The lecture was conducted in Spanish, which shrunk the audience to a Spanish-speaking crowd, so the News-Letter has translated the content to the best of its efforts.

Ortiz, one of Peru's most active human rights defenders, whose brother was one of the 10 university students killed in the 1992 "Masacre de la Cantuta" during the Fujimori regime, broke into tears multiple times while sharing her experiences.

In October 1993, limited remains of the victims of the massacre were found off a highway between Lima and the University of Cantuta.

"Of all that we family members have suffered, the worst and what I can't forget after all these years, is seeing my brother that way; with his head against his chest, his hands tied behind his back and the four shots in his head, which killed him. It's unbearable because I always have this image of him been young, joking, and happy and finding him in this state…" Ortiz said.

Ortiz explained the repression of Fujimori's regime that predated the massacre and how the military operated with the stigma that all students were terrorists.

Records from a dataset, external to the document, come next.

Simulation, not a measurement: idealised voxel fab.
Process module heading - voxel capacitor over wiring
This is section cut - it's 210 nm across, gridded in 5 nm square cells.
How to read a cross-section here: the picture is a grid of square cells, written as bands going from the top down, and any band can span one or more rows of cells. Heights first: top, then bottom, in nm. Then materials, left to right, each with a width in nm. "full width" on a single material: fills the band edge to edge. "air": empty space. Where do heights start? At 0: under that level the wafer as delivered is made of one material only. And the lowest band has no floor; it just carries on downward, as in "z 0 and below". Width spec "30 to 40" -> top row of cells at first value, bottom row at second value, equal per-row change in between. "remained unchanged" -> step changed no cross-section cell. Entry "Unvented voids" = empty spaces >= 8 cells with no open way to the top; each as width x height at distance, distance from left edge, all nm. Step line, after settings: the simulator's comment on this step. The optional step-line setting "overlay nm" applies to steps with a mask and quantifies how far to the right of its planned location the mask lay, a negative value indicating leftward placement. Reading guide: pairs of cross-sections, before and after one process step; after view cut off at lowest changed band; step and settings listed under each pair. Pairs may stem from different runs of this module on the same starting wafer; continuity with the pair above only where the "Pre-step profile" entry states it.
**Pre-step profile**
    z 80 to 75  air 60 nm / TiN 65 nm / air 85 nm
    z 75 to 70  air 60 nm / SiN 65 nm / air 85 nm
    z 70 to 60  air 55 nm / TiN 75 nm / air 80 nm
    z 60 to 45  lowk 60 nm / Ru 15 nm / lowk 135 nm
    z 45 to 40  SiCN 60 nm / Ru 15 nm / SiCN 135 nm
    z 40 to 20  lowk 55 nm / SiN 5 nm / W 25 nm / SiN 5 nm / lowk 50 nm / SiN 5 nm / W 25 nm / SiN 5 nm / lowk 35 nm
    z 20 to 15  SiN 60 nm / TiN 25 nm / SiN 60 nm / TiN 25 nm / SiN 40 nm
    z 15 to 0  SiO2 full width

"In May 1991, the Fujimori regime ordered a military intervention in many of the universities. Military personnel controlled student activities as well as movement … many students rejected the intervention and the military personnel reacted violently. Almost 70 students were kept in detention for 15 days by counterterrorist police," she said.

"The library was completely ruined. Books that contained suspicious content were burned and courses on philosophy as well as history were completely taken out of the curriculum."

Ortiz's determined struggle to uncover the truth concerning the disappearance of her brother was met with complete rejection by the government.